Science is never settledThe odds are in your favor if you follow the science, even though it's not yet settled.
We hear a lot of things in popular and social media. And if there’s one thing we hear all the time, it’s claims of science proving things, especially in headlines:
- “Science proves mask mandates save lives”
- “Science proves Roe v. Wade wrong. Humanity doesn’t start at 20 weeks”
- “Feeling lonely? Go for a solitary walk in the woods, science says”
- “This is How the Keto Diet Affects Aging, Science Says”
If you’re at all a skeptic, every one of these headlines probably has you thinking “but the science is never settled!”
This is all equally true when it comes to software design. We actually don’t have a lot of scientific research available to us about what works and what doesn’t in software engineering. But we do have more than zero.
So when we read a claim like Code review is shown to improve software quality, we are right to be skeptical and point out that “the science is never settled.”
But it’s also vital to understand what “never settled” actually means.
“Never settled” doesn’t mean “we have no information about this thing.” It means “There’s still room for better, more precise data.”
Let’s take the Code review claim for example.
While it’s within the realm of theoretical possibility that some new study will come out and demonstrate that not reviewing code is the best way to improve quality, that’s unlikely.
What’s far far more likely is that we’ll gain more insights into why code review was helpful in the cases studied. And maybe we’ll determine that code review of a certain type is more effective than other types. Or maybe that code review for certain types of software, or in certain problem domains, or coupled with certain team structures is either more or less effective.
How should this affect you? How does it affect me?
I take it seriously when I see a legitimate study on the topic of software development. I take the conclusions seriously. But I also recognize that until the study is repeated many times, and under many different types of scenarios (which will probably take decades, if not longer), that the study is probably generally pointing me in the right direction, but probably is not an ideal how-to guide.
- Teams that practice continuous delivery have consistently better business outcomes.
- Teams that don’t use GitFlow demonstrate higher performance.
- Teams that peer review each others code produce fewer defects.
- Teams that do TDD do not produce fewer defects.
- Teams that have developers write their own tests have better business outcomes than teams with strictly dedicated testers.
Each of these conclusions is supported by one or more scientific studies on the topic of software delivery. And each is an interesting pointer. But none of them are particularly useful as a how-to guide, especially when you consider the unique situation each team and software project faces.

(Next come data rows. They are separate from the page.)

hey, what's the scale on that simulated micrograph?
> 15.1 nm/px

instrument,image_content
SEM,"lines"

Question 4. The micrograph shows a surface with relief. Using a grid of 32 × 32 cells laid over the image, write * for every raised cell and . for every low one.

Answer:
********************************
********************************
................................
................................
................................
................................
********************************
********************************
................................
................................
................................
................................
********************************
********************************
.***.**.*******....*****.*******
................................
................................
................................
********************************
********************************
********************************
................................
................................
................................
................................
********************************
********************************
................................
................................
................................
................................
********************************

Is it generally good advice to do continuous delivery? Probably. Is your team, project, code base, or other circumstance an exception? We don’t really know yet. But until we’re faced with evidence to the contrary, we can assume that continuous delivery will help improve business outcomes on most or all software projects.
In summary, the science is never settled. But we can, and should, use it as a guideline anyway. The odds are in your favor if you follow the science, even though it’s not yet settled.